The bizarre cat fight among NYT opiners has a new combatant. Today, Bob Herbert argues that Ronald Reagan's 1980 presidential campaign launch was, in fact, all about the race baiting. This is, of course, a direct poke at David Brooks (Herbert's fellow Tuesday columnist), whose Friday column contended that Reagan's Philadelphia, Miss, appearance had nothing to do with racial politics and that those who persist in peddling such "calumny" are ignorant partisans--a slap that was itself directed at Paul Krugman (who shares the Friday pages with Brooks), who has been happily peddling such "agitprop" in his recent book. 

In keeping with whatever bizarre Times law or tradition, none of these guys ever refers to his target by name, making the ongoing squabble slightly disorienting for those not paying close attention. Why does Herbert suddenly feel compelled to "set the record straight" on something that happened nearly thirty years ago? Why does Brooks feel he needed to address an enduring "slur" nowhere near the center of today's political debate? Since Herbert can't cite his specific grievance with Brooks and Brooks can't cite his with Krugman, both of their columns seem to come weirdly out of left field. 

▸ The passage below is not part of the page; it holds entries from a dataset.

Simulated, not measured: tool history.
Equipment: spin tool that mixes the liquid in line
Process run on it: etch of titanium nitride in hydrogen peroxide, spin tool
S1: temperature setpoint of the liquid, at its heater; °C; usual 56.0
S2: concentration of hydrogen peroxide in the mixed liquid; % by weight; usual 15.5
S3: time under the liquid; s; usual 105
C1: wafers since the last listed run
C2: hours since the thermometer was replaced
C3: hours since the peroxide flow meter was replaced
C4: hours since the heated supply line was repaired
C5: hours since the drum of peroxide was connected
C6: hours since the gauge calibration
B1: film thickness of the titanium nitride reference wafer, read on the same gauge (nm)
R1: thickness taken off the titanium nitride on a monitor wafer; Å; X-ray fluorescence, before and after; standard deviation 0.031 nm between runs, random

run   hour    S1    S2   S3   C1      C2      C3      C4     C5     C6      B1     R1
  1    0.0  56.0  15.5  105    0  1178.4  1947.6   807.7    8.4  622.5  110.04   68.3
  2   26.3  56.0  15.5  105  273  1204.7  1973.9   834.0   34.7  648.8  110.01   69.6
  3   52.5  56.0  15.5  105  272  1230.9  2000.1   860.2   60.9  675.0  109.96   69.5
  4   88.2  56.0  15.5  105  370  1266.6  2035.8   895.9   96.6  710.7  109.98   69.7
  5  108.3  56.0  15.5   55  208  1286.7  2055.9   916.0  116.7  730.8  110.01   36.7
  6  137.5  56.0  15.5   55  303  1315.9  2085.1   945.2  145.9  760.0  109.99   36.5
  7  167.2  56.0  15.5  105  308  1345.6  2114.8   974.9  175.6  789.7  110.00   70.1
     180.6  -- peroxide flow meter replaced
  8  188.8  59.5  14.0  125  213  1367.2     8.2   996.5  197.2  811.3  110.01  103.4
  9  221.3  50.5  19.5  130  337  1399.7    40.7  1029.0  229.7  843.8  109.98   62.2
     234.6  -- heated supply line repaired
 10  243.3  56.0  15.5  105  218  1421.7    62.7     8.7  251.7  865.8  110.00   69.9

When I first mentioned this, my colleague Jon Chait noted that such no-name squabbles are not uncommon on the Times op-ed pages, and he rightly suggested that such a practice lowers the level of intellectual debate. It also makes these guys look downright flaky.

Either stop being coy, boys, or suck it up and suffer in silence. Don't make the rest of us endure your oblique in-house pissing matches.